Torgny,
I agree with Quentin.
You are just showing that the naive notion of set is inconsistent.
Cantor already knew that, and this is exactly what forced people to
develop axiomatic theories. So depending on which theory of set you
will use, you can or cannot have an universal set (a set of all sets).

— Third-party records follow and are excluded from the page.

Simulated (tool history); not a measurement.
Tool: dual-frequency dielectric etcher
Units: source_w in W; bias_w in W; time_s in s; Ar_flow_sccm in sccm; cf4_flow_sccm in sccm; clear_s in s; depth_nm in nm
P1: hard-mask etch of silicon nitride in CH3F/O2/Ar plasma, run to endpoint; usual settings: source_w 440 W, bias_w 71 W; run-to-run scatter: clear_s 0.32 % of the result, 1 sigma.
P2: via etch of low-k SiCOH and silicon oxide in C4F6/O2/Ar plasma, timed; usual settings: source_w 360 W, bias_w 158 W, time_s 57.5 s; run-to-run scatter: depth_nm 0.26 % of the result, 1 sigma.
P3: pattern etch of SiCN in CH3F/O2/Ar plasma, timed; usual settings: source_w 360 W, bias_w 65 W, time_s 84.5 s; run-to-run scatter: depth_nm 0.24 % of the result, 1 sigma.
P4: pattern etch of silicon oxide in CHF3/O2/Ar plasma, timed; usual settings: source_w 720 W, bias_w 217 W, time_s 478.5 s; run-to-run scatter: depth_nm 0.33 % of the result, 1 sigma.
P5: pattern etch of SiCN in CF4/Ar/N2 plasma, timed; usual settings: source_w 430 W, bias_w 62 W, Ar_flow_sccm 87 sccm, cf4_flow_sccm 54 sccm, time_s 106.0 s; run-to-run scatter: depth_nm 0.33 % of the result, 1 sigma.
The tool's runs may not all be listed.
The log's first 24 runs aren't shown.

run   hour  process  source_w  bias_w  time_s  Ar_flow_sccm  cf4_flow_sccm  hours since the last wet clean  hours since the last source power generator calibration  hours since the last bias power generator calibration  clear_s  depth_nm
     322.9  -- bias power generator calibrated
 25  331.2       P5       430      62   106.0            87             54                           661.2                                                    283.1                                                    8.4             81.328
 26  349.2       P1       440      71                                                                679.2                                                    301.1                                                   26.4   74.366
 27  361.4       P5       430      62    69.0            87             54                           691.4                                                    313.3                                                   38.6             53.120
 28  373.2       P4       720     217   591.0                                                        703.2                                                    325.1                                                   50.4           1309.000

In typical theories, like ZF and VBG (von Neuman Bernay Gödel) the
collection of all sets is not a set. In NF, some have developed
structure with universal sets, and thus universe containing
themselves. Abram is interested in such universal sets. And, you can
interpret the UD, or the Mandelbrot set as (simple) model for such
type of structure.
Your argument did not show at all that the set of natural numbers
leads to any trouble. Indeed, finitism can be seen as a move toward
that set, viewed as an everything, potentially infinite frame (for
math, or beyond math, like it happens with comp).
The problem of naming (or given a mathematical status) to "all sets"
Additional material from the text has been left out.